LibTomMath was designed with the following goals in mind:
\begin{enumerate}
\item Be a drop in replacement for MPI.
\item Be much faster than MPI.
\item Be written entirely in portable C.
\end{enumerate}
All three goals have been achieved. Particularly the speed increase goal. For example, a 512-bit modular exponentiation
is eight times faster\footnote{On an Athlon XP with GCC 3.2} with LibTomMath compared to MPI.
Being compatible with MPI means that applications that already use it can be ported fairly quickly. Currently there are
a few differences but there are many similarities. In fact the average MPI based application can be ported in under 15
minutes.
Thanks goes to Michael Fromberger for answering a couple questions and Colin Percival for having the patience and courtesy to
help debug and suggest optimizations. They were both of great help!

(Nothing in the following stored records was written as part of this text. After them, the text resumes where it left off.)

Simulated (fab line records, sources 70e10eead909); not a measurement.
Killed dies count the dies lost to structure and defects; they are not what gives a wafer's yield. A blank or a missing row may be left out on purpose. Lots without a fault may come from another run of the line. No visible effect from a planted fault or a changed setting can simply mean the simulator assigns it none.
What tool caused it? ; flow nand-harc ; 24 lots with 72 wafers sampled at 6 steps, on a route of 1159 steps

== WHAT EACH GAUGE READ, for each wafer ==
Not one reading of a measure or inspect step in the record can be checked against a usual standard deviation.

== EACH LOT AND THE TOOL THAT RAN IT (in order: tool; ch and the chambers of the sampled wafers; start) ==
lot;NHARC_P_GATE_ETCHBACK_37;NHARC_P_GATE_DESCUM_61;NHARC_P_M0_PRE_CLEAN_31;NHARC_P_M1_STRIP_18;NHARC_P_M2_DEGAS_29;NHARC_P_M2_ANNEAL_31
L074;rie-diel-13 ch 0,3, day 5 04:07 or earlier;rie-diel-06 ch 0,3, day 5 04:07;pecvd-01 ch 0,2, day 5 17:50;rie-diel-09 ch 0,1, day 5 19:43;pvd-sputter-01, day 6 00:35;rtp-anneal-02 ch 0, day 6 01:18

\section{Building Against LibTomMath}
Building against LibTomMath is very simple because there is only one source file. Simply add ``bn.c'' to your project and
copy both ``bn.c'' and ``bn.h'' into your project directory. There is no configuration nor building required before hand.
If you are porting an MPI application to LibTomMath the first step will be to remove all references to MPI and replace them
with references to LibTomMath. For example, substitute
\begin{verbatim}
#include "mpi.h"
\end{verbatim}
with
\begin{verbatim}
#include "bn.h"
\end{verbatim}
Remove ``mpi.c'' from your project and replace it with ``bn.c''.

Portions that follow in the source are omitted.